So we get the Sheriff of Nottingham working with generic evil robots defeated by gold (after this and Deep Breath, I was already convinced the Cybermen were showing up in the finale), and that’s about it. The only parallel made between the Doctor and Robin Hood is something or other to do with the nature of legends vs. history. Which would be a lot easier to forgive if it at least went through the Robin Hood bits cleverly, but outside of one scene, it doesn’t even try to engage with any  of those stories.

On the other hand, well, it is a Gatiss script. Sure, it does nothing worthwhile with the Doctor and Robin Hood being together. Sure, the Merry Men are completely interchangeable and only get a couple of lines all around. Sure, Maid Marion is barely even in it. Sure, the only thing it actually does with Robin Hood himself is an amusing variation on the archery contest. But it is amusing. It’s got a pair of very engaging guest performances from Tom Riley as Robin Hood and Ben Miller as Nottingham. There’s some fun banter, some action, and a castle turning into a spaceship. A failure to be interesting doesn’t require a failure to be watchable. It may be pretty much the least you can do with the premise, but it lacks ambition with great competence. It may not be The Time Warrior, but it’s not The King’s Demons, either.

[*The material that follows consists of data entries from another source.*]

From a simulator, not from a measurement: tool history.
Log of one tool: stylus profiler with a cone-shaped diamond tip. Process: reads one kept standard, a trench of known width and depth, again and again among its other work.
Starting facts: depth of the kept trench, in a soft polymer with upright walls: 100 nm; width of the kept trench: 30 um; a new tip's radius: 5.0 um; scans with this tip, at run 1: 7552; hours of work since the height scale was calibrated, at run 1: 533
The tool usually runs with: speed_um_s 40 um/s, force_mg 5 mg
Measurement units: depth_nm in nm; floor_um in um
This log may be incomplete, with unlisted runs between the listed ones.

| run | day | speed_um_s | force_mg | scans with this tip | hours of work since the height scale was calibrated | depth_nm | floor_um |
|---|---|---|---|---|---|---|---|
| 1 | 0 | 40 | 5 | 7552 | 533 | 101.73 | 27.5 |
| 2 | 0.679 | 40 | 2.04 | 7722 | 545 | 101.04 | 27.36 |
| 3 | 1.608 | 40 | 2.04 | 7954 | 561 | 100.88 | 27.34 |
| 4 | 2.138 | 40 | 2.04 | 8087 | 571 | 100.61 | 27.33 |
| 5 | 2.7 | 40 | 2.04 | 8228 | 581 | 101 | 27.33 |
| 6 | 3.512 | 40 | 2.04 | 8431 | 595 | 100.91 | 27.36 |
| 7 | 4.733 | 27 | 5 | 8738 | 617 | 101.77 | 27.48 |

And the closing conversation about legends really is lovely. “History is a burden. Stories can make us fly.” There's something particularly frustrating here, of course - Robin Hood explicitly parallels his rebel nature with the Doctor's, which would be far more satisfying if we had actually seen any of it. But it's a nice scene, anyway.

For all that I don’t care for most of Gatiss’s Who episodes, I’m glad they exist. For one thing, a lot of people really do enjoy the occasional Who episode that’s just simple and nostalgic. And it’s good to have some of those. I wish Gatiss’s were all as good as Crimson Horror, but they still need to exist. If every episode is some huge, crazy epic, it all becomes meaningless after a while. You need the little silly ones. Yes, they can be better than this, but they exist for a reason, and even if I don’t much care for Robin of Sherwood, I’m glad it exists. I doubt Listen would have had quite the impact that it did if it didn’t follow a little romp like this. I do hope the show keeps hiring him every season to do one of these, though equally I hope he’s pushed to make them just a little better. He’s certainly capable of it.

Also, after three 3000+ word reviews and even topping 2k on Into the Dalek, it’s a relief to have one of these where I have to stretch to not just repeat my Idiot’s Lantern review, let alone eke out a page and a half.